This is one of my favorite games to come out in the last few years. It has immaculate vibes. I like the ATV, I love the loop and experience, the concept is divine and the cool machinery for signals and processing is great. The new base is AMAZING, honestly one of my favorite bases in any game. It feels so unique, interesting, thematically appropriate, and it's cozy enough to provide comfort at night but open enough to still be spooky in it's corners. It rocks!
I do, however, think the default days/decay rate are particularly punishing and geared towards experienced players and wiki-divers. The first version I played had time to do tasks and experiment, money was tight but there was enough to still take some chances with purchasing things and find your way. I'm not saying it's dogshit but, it's clearly balanced for people that already play it and are gaming the mechanics. Sit some people that have played plenty of games but never heard of this down in front of the computer and I guarantee they will not operate at the capacity you are assuming and designing for.

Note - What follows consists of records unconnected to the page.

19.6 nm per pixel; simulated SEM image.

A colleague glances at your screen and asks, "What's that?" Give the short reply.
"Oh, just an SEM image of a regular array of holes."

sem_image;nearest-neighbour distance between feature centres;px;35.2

The game is at it's hardest at the start, and only gets easier from there. It's a strange balance. It's all the more strange when the commonly accepted answers to figuring out how to get enough money to surpass breaking even and working towards that point, the answers all sound like they're adderall-fueled answers from schizophrenics. 'Obviously you need to get a hacksaw and break down the dumpsters, find the hidden log with 43 MREs in it that we all know about. buy burger ingredients and ship burgers back at 9.5 credits a burger (assuming you are collecting gibs and growing tomatoes, of course). If you don't have a lemon plantation by day 5 and a cryptofarm at day 10, what are you even doing??? And you better have towed the generator at the hole (obviously you know the hole, even though you just started) by hooking it up to the ATV and carrying the ATV by hand back to the base'. Like, c'mon man, it's awesome that you can do all of that, but it shouldn't be the baseline.
I'm just spitballing, but perhaps all the upgrades should come pre-installed (bear with me), and THOSE should burn out and need replacing? That way, over time, the game gets harder if you don't keep up with the modules burning out, and if a part of the grid suffers enough burnouts, THEN that part shuts down entirely - like the fuses, but the rate of decay is based on how healthy the entire grid is. All 'fuses' on the transformers has extremely low decay, but as soon as one burns out, the rest are working harder to compensate. Fix it fast, it only gets worse from here. Or if that's too much, maybe 3/4 of all module fuses are online. That way there's still a optimal point to climb to, but there's way less floundering in place to break even in the first nights. So the first week you should probably be replacing a part every day or so on your loop, and you should know where it is as long as you keep those systems running. If you do a great job it may be even less maintenance, as long as you keep up with it. Or not! But point still stands - its the hardest at the beginning, and it gets easier over time as long as you're fine with cheesing it like the game assumes you will. If you are a new player and not cheesing it, suffer. There's so many chores, you're too busy doing them to have much time to clean the base and explore and experiment, which was a huge part of the charm of the game.
You have to ask what experience you want the game to encourage - exploration, curiosity, a supposedly mundane technical job in a fringe location that you grow attached to and make your own while things around you evolve and reveal that there's more to this than meets the eye? Or a addy-fueled chore simulator that sometimes has interesting stuff happen in between the chores that you can't witness because you're too busy with your dayjob to experience the mystery and adventure? Because originally it was the former, and it moved to the latter, and enough people are on that point that it's clearly not a fringe personal opinion that this happened.